Calhoun Not Sure What He Has In Young Huskies
STORRS, Conn. (AP) — Coach Jim Calhoun says he’s not yet sure what to make of this year’s Connecticut Huskies.
But he loves coaching them.
After spending the summer responding to allegations of NCAA recruiting violations, the 68-year-old Hall of Famer is happy to be back in the gym teaching a team that includes six freshmen, all of whom are expected to see some playing time. A seventh, 7-foot-1 German center Enosch Wolf, is expected to join the squad in December, after being admitted to school for the second semester.
UConn, which went to a Final Four two seasons ago, is picked by the coaches to finish 10th in the Big East.
Calhoun says he’s had friends and NBA scouts come in to watch practice and has asked all of them what kind of team he has.
“Most people, say we’re athletic,” he said. “I think we’re long, I think we’re quick, I think we have more shooters than we did last year.”
But UConn, which went 18-16 last season and lost in the second round of the NIT, has just one legitimate star. That’s 6-foot-1 junior guard Kemba Walker, who averaged 14 points as a sophomore.
“Kemba clearly is a level above everybody else,” Calhoun said “We can’t stop him. Hopefully, nobody else will.”
Walker, a team captain, said he’s worked hard in the offseason to improve his shooting on the court, and his leadership skills off the court.
Before practice started this season, he invited the entire team to his apartment, where he cooked them all a fried chicken dinner.
“It was just something I wanted to do to help bond us all together,” he said.
Sophomore forward Jamal Coombs-McDaniel joked that he was a bit worried the team would bond over the shared experience of food poisoning.
“But then he told me his mom walked him through every step, so I was alright with it,” he said. “He’s a great leader. This is probably his last year here, so we’re going to make the most of it.”
Calhoun said he’s seen improvement in Coombs-McDaniel and is looking for more from sophomore forward Alex Oriakhi, who has struggled during practice with a mask he’s been forced to wear after breaking his nose.
But it’s the freshmen who could make or break the season. That class includes: highly touted Roscoe Smith, a 6-8 player who is trying to learn both the small and power forward positions; Michael Bradley, a 6-10 center with an outside shot; Jeremy Lamb, a 6-5 swingman and perimeter shooter; Niels Giffey from Germany, a 6-7 outside threat; and 6-foot point guard Shabazz Napier, who is Walker’s heir apparent.
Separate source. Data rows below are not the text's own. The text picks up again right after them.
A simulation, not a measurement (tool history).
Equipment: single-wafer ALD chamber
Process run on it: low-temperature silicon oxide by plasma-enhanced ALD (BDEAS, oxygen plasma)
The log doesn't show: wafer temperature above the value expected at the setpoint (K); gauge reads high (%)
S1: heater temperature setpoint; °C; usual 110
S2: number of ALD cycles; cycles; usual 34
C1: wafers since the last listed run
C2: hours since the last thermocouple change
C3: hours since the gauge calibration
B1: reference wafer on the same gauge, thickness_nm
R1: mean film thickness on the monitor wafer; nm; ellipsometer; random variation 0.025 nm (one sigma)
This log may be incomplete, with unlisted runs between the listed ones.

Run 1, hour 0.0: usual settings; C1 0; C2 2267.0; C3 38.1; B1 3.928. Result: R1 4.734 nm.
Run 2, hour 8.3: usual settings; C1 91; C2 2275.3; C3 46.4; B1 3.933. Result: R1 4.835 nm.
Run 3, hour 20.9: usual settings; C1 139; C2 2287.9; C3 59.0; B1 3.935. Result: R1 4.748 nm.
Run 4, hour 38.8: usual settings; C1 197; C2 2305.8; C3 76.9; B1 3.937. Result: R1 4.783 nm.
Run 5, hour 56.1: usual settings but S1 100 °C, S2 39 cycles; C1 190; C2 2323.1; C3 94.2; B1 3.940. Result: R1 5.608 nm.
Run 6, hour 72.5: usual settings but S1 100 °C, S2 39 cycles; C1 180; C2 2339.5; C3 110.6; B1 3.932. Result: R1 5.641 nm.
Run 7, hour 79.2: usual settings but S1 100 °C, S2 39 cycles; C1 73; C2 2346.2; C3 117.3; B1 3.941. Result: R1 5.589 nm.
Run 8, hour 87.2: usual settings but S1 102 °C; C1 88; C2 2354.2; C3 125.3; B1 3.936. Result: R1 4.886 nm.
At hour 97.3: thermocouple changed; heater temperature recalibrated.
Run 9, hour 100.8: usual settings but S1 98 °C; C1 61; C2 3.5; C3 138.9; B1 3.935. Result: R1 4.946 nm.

“We are a majority of freshmen, but I think we’re going to surprise a lot of people,” Smith said. “We know we lost Stanley Robinson and Jerome Dyson, a lot of players, so we’ve got to contribute a lot.”
Calhoun said the biggest surprise has been 6-10 freshman Tyler Olander, who played his high school basketball less than a mile from Gampel Pavilion at E.O. Smith High School in Storrs.
He said Olander showed he can shoot, set screens and rebound. It was originally though that Olander might redshirt his freshman season.
“Tyler’s the best post player we have,” Calhoun said.
UConn opens the season on Nov. 12 against Stony Brook, and Calhoun said fans shouldn’t be surprised to see a lot of outside shooting, a lot of running and perhaps more zone defense.
“But as far as what we are, who we are, how good we’re going to be,” Calhoun said, “I don’t have those answers.”